1. Paul Allison says:

I’m really sorry, but this is just way more content than I have time to address. Others are welcome to comment and suggest answers.

3. Stef van Buuren says:

Paul, there is a C code routine for finding matches in the mice package that gave a speed up of 5-6 times compared to the older R version. It’s fairly dumb, and I am sure it could be made much faster than this. It can also be made parallel by someone with proper skills. Hope this helps, Stef.

1. Paul Allison says:

Good to know. Thanks for sharing.

4. Daniel Klein says:

Stata has already changed the default in the latest release (14), and forces users to specify the number of closest values (neighbors) to be used.

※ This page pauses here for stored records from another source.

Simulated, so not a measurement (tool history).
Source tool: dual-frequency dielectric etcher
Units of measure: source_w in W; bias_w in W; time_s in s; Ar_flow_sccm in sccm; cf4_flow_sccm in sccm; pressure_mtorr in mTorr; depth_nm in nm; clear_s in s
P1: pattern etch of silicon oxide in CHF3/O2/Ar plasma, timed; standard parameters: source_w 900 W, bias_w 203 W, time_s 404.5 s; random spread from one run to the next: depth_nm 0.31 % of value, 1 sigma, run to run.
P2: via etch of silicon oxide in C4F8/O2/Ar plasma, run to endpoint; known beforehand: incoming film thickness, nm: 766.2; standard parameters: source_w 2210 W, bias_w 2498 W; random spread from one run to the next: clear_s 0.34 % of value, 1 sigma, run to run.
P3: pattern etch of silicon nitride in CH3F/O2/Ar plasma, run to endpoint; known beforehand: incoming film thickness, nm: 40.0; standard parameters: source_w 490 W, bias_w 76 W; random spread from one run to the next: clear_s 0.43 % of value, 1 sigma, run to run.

Paul, thanks a lot for your very interesting and inspiring blog entries. Much appreciated!

Best
Daniel

1. Paul Allison says:

Thanks Daniel. I’ll check out version 14 which I’ve just ordered.

2. Douglas AMULI says:

Yes Daniel,
I confirm. It is the same in stata 15
Users are forced to specify the value of k.

Best,
Douglas

5. Christian Czubacki says:

Hi,
great posting about the pmm-procedure in SPSS. Is there a way to change the k to like 10, as suggest?

best regards,
chris

1. Paul Allison says:

Good question but I don’t know. Any SPSSers out there who can check?

1. A. Janse says:

Thanks Christian for this question. With the PMM procedure, it seems not possible to set k. You can change the “Model type for scale variables:” under the tab “Method” in the ‘Impute missing data value screen’ to ‘Linear Regression’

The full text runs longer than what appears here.